In the following analysis we Italian students will try to find and highlight the most striking features of Italian characters seen by American directors.

 

Nell'analisi del film "My Name is Tanino" da Paolo Virzi, ci sono molti stereotipici degli americani dalla prospettiva italiana. Poco stereotipi, sfortunatamente, sono veri. Come miei amici dell'Universita' di Padova hanno gia' detto, abbiamo scelto questi film in modo di confrontare. "My Name is Tanino" e' un film italiano che contiene molti stereotipi per gli americani e gli italo-americani. 

 

Movies/ I film

 

Roman Holiday by William Wyler

 

 

 

 

 

TITLE Roman Holiday

DIRECTOR William Wyler

ACTOR Gregory Peck, Audrey Hepburn, Eddie Albert

GENRE Comedy

YEAR 1953

PLACE USA

 

 

Image taken from http://www.mymovies.it/filmclub/2006/05/151/immpg2.jpg

 

 

 

The Vespa Scene (Click HERE if you don't see the video)

 

 

 

Plot

 

Princess Anna (Audrey Hepburn) is the royal princess of an unspecified country. During a tour in the European capitals, she rebels against the duties imposed by her status and decides to leave the embassy. Unfortunately, before she decides to leave, the doctor gives her a sedative which will take effect soon: Anna falls asleep ona public bench in the center of Rome.

 

Reporter Joe Bradley (Gregory Peck), an expatriated American, meets her, but he doesn’t recognize the princess; he offers her some money to take a taxi home, but she refuses. He can host “Anya Smith”, as she calls herself, at his home.

 

The day after Joe talks with his editor: as he didn’t attend the princess’ conference he should be fired. Anyway, as soon as he sees the picture of the princess, he recognizes “Anya Smith” and makes a bet with his editor: he will get an exclusive on the princess.

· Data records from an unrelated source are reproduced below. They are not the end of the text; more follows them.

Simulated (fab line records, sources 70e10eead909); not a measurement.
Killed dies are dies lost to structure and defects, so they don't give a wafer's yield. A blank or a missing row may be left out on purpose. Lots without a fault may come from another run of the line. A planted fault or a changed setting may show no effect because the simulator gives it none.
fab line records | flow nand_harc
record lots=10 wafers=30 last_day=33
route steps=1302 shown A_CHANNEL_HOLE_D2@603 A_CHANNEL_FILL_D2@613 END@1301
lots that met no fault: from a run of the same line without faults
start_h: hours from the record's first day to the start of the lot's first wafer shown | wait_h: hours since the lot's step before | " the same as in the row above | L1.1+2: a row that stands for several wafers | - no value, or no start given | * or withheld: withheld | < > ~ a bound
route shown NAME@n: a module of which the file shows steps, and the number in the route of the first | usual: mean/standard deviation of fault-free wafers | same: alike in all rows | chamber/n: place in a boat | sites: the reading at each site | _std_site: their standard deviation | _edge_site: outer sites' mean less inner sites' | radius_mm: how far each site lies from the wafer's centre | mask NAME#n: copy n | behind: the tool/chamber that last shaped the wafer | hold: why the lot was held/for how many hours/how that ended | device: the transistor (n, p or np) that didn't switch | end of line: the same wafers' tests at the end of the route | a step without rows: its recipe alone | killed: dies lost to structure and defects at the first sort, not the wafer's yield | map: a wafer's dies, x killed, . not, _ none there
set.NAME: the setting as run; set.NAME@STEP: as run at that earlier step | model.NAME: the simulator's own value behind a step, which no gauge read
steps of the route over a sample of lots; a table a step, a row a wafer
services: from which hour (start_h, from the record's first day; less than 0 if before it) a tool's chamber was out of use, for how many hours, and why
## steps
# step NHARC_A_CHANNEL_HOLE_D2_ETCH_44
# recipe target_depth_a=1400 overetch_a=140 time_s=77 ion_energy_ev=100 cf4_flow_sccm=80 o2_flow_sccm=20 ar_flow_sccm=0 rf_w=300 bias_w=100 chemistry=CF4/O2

After an agreement with his photographer friend Irving Radovich (Eddie Albert), Joe offers to show Rome to the princess. They spend a wonderful time together and Anna enjoys the life of a normal girl for a day. They realize that they are gradually falling in love, but Anna decides to go back to the embassy, without having revealed her true identity to Joe.

 

During the delayed conference she sees Joe and Irving among the press: Irving gives her the pictures as a gift for this holiday. After a coded message of love and gratitude for Joe, she departs and leaves Joe.

 

Italian Frame

 

The movie Roman Holiday by William Wyler was “photographed and recorded in its entirely in Rome, Italy”, as we read on the screen at the very beginning of the film. The story is centered on two main characters who are not Italian: the princess, who comes from an unknown kingdom, and Joe, an expatriated American.

 

Italy is seen only in the background and it is the setting of a wonderful and magic love story that grows in one of the most beautiful and romantic cities in the world.

 

As we expect, only the most famous and important monuments are shown; what is more, the frame shows an idyllic Rome, with the sun shining, people laughing and drinking coffee at the bar, while looking at happy children running through the streets or on the Fountain of Trevi.

 

The merry and relaxed climate of Italian lifestyle is stressed throughout the whole film: if Joe, after having missed the conference is pictured in his office while arguing with his boss, the editor of an American Newspaper for emigrants, all Italians are resting in the cafés or enjoying the beauties of Rome.

 

Touristic Rome

 

One of the reasons for Princess Anna’s nervous breakdown is the desire to leave the embassy to visit a festa popolare in the streets. We hear voices and typical music, we see people dancing and laughing. It is not surprising at all that the princess, overloaded with duties, looks forward to join that fabulous world, in which everybody seem to be free and joyful. At the end of her day of freedom the bodyguards will find her at a party next to Castel Sant’Angelo: the plot starts and ends with the welcoming and cheerful Italian parties.

 

Another symbol that appears often is the Vespa, the most famous Italian motorcycle that has accompanied many generations since its creation. It is not a coincidence if Joe and Anna visit Rome with the Vespa, not only because it is quite a comfortable mean of transport, but also because it was, and still is, one of the most popular symbols that characterize Italy.

 

The places we admire on the screen are our pride. Apart from the Colosseo, that is as much an Italian symbol as the Tour Eiffel is for France, the movie shows us the Foro Romano (The Roman Forum), the Fontana di Trevi (The Fountain of Trevi), the Altare della Patria (The Homeland Altar),the Bocca della Verità (The Mouth of Truth) and the Arco di Trionfo (The Triumph Arch). The director exalts the beauties and monuments of the city while the main characters are exploring it: Rome becomes a sort of silent friend that grants the two lovers a wonderful dream together.

 

Italians

 

In the last part of my analysis I want to focus on people. As I wrote above, the main characters are not Italians and have their experience together as if Rome and Roman people were in the background. However nothing could have been possible without the contribution of the Romans.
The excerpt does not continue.